Brother Kevin Crowley, founder of the Capuchin Day Centre, has criticised the government’s failure to provide accommodation as the homeless crisis continues to spiral out of control.

Recalling when the centre opened in 1969, Crowley noted that he initially provided services to about 50 people, a number that pales in comparison to record-high homeless figures in 2019.

“Now each morning we open our doors between half six and seven and we’ll have anything from 300 to 350 for breakfast, and we’ll have anything from 500 to 600 for dinner, and that’s six days a week,” he said when speaking on RTÉ’s Sunday with Miriam programme.

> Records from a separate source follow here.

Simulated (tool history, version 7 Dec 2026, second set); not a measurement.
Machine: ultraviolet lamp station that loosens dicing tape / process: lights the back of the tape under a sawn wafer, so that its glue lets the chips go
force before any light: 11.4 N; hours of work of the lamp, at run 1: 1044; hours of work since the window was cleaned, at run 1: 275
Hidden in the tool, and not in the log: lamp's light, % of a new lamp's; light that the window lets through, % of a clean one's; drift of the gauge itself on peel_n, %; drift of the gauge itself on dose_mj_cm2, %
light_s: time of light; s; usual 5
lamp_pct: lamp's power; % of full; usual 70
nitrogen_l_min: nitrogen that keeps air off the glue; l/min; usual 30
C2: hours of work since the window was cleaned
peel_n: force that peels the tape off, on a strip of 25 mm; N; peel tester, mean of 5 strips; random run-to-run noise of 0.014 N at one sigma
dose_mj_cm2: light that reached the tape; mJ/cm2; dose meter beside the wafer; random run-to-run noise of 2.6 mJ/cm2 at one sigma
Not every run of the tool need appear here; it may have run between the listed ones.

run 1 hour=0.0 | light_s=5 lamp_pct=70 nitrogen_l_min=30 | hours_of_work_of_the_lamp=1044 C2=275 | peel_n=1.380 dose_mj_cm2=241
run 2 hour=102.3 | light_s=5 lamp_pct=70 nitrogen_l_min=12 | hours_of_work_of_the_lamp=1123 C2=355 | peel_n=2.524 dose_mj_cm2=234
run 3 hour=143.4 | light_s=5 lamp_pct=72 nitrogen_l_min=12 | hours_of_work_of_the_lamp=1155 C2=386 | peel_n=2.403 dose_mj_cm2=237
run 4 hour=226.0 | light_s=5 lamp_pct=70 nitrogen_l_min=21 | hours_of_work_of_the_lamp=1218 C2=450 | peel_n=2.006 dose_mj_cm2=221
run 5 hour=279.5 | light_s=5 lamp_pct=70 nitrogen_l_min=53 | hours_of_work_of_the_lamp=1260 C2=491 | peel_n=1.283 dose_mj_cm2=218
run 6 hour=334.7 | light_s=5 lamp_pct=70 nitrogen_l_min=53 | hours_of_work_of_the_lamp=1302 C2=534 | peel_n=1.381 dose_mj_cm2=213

“I never thought that it would get to this extent where we have so much people coming in, so much children,” Crowley added.

“One of the things that really saddens me [is] to see the number of children coming in here every day and then leaving the centre and going to a hotel for accommodation. In this day and age, it’s absolutely appalling and I appeal to the government to build more homes.

“It is a huge problem and that is why we have so many homeless people; because the government are not building houses. They are not building homes.”

Asked if he ever despairs about the current situation, Crowley was blunt:

“I despair when I think about the way that the government is behaving. That is what saddens me. What I’m saying now coming up to Christmas is, please, please do something for the unfortunate children.

“I don’t want to see anybody lying or dying on the streets coming up to Christmas.”

Crowley’s comments arrive just days after Minister for Housing Eoghan Murphy published the latest figures on homelessness in Ireland.

The report shows that there were a total of 10,514 individuals in emergency accommodation in October.

This figure includes 6,688 adults, 1,733 families and 3,826 dependants or children; an increase of 117 people using emergency accommodation compared to the month before.

Minister Murphy survived a vote of no confidence on Tuesday evening.